Google Datastore and the shift from a RDBMS 8

Posted by ben Sun, 13 Apr 2008 23:23:47 GMT

So many random musings and theories on Google App Engine, I won’t bother musing about it myself, except to mention that Ian Bicking put together instructions for running Pylons on it. These also work fine for using the latest Pylons 0.9.7 beta.

I got Beaker, the session and caching WSGI middleware that Pylons uses, running fine on Google now, using Google Datastore as the backend. Diving into the Datastore docs to get a grip on what’s the best way to implement it shed some light on the transition any developer thinking about writing data-backed apps for GAE (Google App Engine) will need to tackle.

Some notes on terminology, Google has Entities, Kinds, and Properties. These correspond roughly to Rows, Tables, and Columns in RDBMS-speak. Kinds can also be called classes, because in the Python API, you create a class and inherit from the appropriate datastore class. Entities may also be referred to as instances, since performing a query returns a list of objects (instances).

Sessions and Datastore

First, regarding sessions. Beaker will now let a Pylons app use normal sessions on GAE, the real question is, should you?

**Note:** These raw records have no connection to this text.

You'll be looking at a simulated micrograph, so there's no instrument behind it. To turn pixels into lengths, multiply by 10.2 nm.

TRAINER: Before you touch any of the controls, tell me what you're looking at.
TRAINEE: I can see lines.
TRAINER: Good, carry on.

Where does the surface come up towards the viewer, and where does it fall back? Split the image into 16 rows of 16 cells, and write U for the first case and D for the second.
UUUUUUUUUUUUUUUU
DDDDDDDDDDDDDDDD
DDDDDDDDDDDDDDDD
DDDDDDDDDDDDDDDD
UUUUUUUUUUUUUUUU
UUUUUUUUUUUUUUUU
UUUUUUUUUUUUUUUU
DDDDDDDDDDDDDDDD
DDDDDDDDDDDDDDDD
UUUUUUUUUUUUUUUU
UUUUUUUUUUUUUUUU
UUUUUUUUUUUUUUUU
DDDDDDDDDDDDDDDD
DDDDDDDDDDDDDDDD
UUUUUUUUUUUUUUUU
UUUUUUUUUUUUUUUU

The Google User API makes it trivial to get currently logged in user, and the datastore comes with a property type for a ‘table’ that is specifically made for a Google user account reference. So with just one short command, you can have an entity from the Datastore that corresponds to a given user, ie:

userpref = UserPrefs.all().filter('user =', users.get_current_user()).get()

The Datastore is blindingly fast for reads and queries, so there’s a compelling reason to ignore sessions altogether and just fetch the appropriate preferences or what-have-you. This leaves people with the normal reason for wanting more, ie, a session, “But wait, I want to stash other little things with the user when they run around my app!”. Not a problem.

Google’s Datastore has an Expando class for entities that lets you dynamically add properties of various types. It’s like having a RDBMS where you can just add columns to each row, on the fly. The dynamic_properties() entity method makes it easy upon pulling an object, to see what dynamic properties were already assigned.

As far as I’m concerned, this pretty much mitigates the need for a session system. If you didn’t want to require user login, you could always make a little session ID yourself, and keep that on the UserPrefs table as a separate property, then query on that.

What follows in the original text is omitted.